Okay. Here’s the core mechanic. The thing fits on one page so you know only one mechanic can fit in. Other than some descriptors to justify situational bonuses, your character is defined by a number from two to five. There are two kinds of actions in the game. Laser actions, where are all logic and left brain and reason, where you want to roll under your number. Feelings actions, which are all squishy and passion, you want to roll over. So, pick a high number if you want to be Spock and a low number if you want to play Kirk.
The clever bit, because there always has to be a clever bit, is if you hit your number exactly, you get laser feelings and get to ask the GM a question. And you can then redo your action based on that new knowledge.

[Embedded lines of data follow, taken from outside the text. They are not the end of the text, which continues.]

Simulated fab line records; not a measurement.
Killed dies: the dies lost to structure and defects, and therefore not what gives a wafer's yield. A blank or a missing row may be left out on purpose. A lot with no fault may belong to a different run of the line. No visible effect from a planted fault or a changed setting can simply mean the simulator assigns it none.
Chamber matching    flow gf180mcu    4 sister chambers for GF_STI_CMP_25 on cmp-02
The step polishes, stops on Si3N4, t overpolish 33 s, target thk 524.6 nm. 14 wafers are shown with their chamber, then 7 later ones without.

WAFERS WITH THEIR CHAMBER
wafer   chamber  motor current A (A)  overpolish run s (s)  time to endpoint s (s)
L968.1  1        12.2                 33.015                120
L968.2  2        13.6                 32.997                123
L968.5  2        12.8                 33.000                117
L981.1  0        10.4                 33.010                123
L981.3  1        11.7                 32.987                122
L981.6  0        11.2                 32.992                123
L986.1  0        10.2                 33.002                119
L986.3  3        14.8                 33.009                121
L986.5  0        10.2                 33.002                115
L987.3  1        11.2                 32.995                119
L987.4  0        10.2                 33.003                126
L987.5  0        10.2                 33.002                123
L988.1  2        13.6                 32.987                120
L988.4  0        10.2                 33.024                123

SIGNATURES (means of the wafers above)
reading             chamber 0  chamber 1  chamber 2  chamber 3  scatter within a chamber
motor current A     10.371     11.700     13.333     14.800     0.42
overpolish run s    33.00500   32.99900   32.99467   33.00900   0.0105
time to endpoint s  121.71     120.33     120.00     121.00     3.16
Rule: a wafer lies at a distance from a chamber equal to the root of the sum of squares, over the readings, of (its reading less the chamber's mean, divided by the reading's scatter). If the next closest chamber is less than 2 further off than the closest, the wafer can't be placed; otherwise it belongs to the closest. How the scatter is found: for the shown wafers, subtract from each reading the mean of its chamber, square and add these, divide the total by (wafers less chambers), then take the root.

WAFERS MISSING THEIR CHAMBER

The first thing that went through my mind when I was reassessing Lasers and Feelings was ‘Did I just read a one-page Trollbabe back?’ The answer was clearly no, since Lasers and Feelings doesn’t break the narrative structure the way Trollbabe does. However, the one number stat and how it’s used definitely reminded me of Trollbabe.
Okay. I’m pretty sure that the mechanics would hold up under play. Lord knows, I’ve played with games with even less structure and focus. But that doesn’t answer the bigger question: would it be any fun?
One of the big questions I ask when I look at an RPG is what kind of stories is it going to let me tell? If all I get is some tables and a conflict resolution system, I’m not interested.
Lasers and Feelings gives you a paragraph of background and some tables to pregenerate a sentence to describe an adventure for the GM. Which is still more than some systems I’ve seen and what do you expect from one page?
But here’s where I wonder. The game is pretty obviously inspired by Star Trek, the original series in particular. So you go in with a setting and a style of stories already in mind. Is that enough to invest you in the game and make the stories work?
I don’t know and I am pretty curious about that. Since Kirk and Spock never die (except in the movies), there lack of a death mechanic seems appropriate. But they do sometimes fail. Could the shift to more drama focus actually make this game really feel like Star Trek?
I also learned that Lasers and Feelings inspired what seems to be a hundred hacks, exploring different themes. I will definitely have to take a look at those.